That was based on actual sound tones. That's why hackers, the earliest hackers, before they were computer hackers, they would hack phone lines, because if you could match the tone of what was dialed out... Like either the click, click, click, or the whatever. You could get free calls. Among other people, Steve Jobs and Steve Wozniak invented devices before they started making computers to do what they called phone freaking.
which was basically a way to hack the phone system to get free long distance calls. Because again, maybe we need to lay this. You had to pay local calls. You paid a certain dollar figure per month within your area code. That's why we have area codes. Outside the area code, long distance, you paid by the minute. It was expensive. That was the cash cow.
You never hear this anymore, but I remember so often growing up, it was regularly said, it's long distance. I'm calling long distance. You know, that was always like, I'm calling you long. It was ammunition.
Right. Or your grandmother would rush you off the phone because she was horrified by the amount of money you were spending to call her long distance. Like, we've been on for 15 minutes. Okay, get off, get off. Because wasn't there also, we all knew there was a certain amount of time that you could stay. on and it would be cheaper but then if you went beyond that then like the rates ratcheted up or might yeah absolutely absolutely oh my gosh the long distance calling i forget that
So to bring it back to the technology itself, AT&T does not allow people to... You can't just create your own phone or your own device and plug it into their network. And their argument is... in the same way that Apple says, well, we can't open the App Store because it's not secure and it's unsafe for users. And they made that argument time and time again. And not just, you know, hey, U.S. government.
We can't allow this because what if the phone network goes down and the Russians attack and, you know, no one can talk to each other? It was also they literally made the argument that if you connect things to the network that they don't. support, a phone company worker could be out there on the line working on it and they'll get electrocuted. No, stop. So...
There were people and companies that tried to commercialize the answering machine. One was called Tell Magnet, which was offered in the United States in 1949. It played outgoing messages and recorded incoming messages on a magnetic wire. It was priced at $200, which was very expensive for 1949, so it was not a commercial success. There was also the electronic secretary, and it was...
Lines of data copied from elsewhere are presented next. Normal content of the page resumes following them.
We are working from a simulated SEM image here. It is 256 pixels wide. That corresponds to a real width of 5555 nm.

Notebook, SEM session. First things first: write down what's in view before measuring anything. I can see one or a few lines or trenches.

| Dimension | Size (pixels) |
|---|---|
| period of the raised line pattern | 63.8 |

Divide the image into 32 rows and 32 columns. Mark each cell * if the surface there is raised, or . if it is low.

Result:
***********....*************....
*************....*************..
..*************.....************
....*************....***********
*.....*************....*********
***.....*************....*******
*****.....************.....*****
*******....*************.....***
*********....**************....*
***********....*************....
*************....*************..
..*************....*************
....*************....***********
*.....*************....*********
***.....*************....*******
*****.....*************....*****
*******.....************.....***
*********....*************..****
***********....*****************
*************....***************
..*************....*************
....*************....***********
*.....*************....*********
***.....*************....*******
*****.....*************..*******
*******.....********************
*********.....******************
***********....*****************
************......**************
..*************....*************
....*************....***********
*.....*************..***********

kind of state-of-the-art, but it used a 45 RPM record player, so imagine... Oh my gosh, that's so funny. It's recording messages. I wonder why none of these ever took off, huh? gosh well i think of like barbara streisand like as a seven-year-old going into like a booth in you know new york to record her single song on in her tiny little record she came out with right um
This also made, like, collect calling a very big deal. Like, you don't hear about collect calls as much unless, you know, you have ready family members in jail. But, like, you know, the collect call isn't... That was such a big deal. Like, I bet my brother would call collect from college. So let's explain that. If I am a poor college student and I'm calling home to my mother, can...
But early enough on, you could call the operator and a human being would get on and you'd say, I want to place a collect call. Yeah, the operator would come on and she'd be like, operator, how can I help you? And then the operator would dial your mother and say, will you accept a collect call from Tony Trucks? Yes. And you could say yes or no. And if you said yes, then your mother would be billed for that long distance call and you would not.
Right. Exactly. Exactly. We will come back to 1-800-COLLECT and all that stuff in a second. So the quintessential device that... was a decade-long battle to try to connect to the phone company was something called Hushaphone, which was invented in 1922. Again...
Look at how far back from the 80s we are. The Hushaphone, you know how when you put your mouth over the phone like this to try to muffle you? Okay, so the Hushaphone was basically just a cup that you would put over... the mouth part of the receiver so that let's say, I feel like I've seen these. They would market it as if you're in the office and you don't want your secretary or your coworkers to hear your important business call, put this over. It's literally a cup. You could take a...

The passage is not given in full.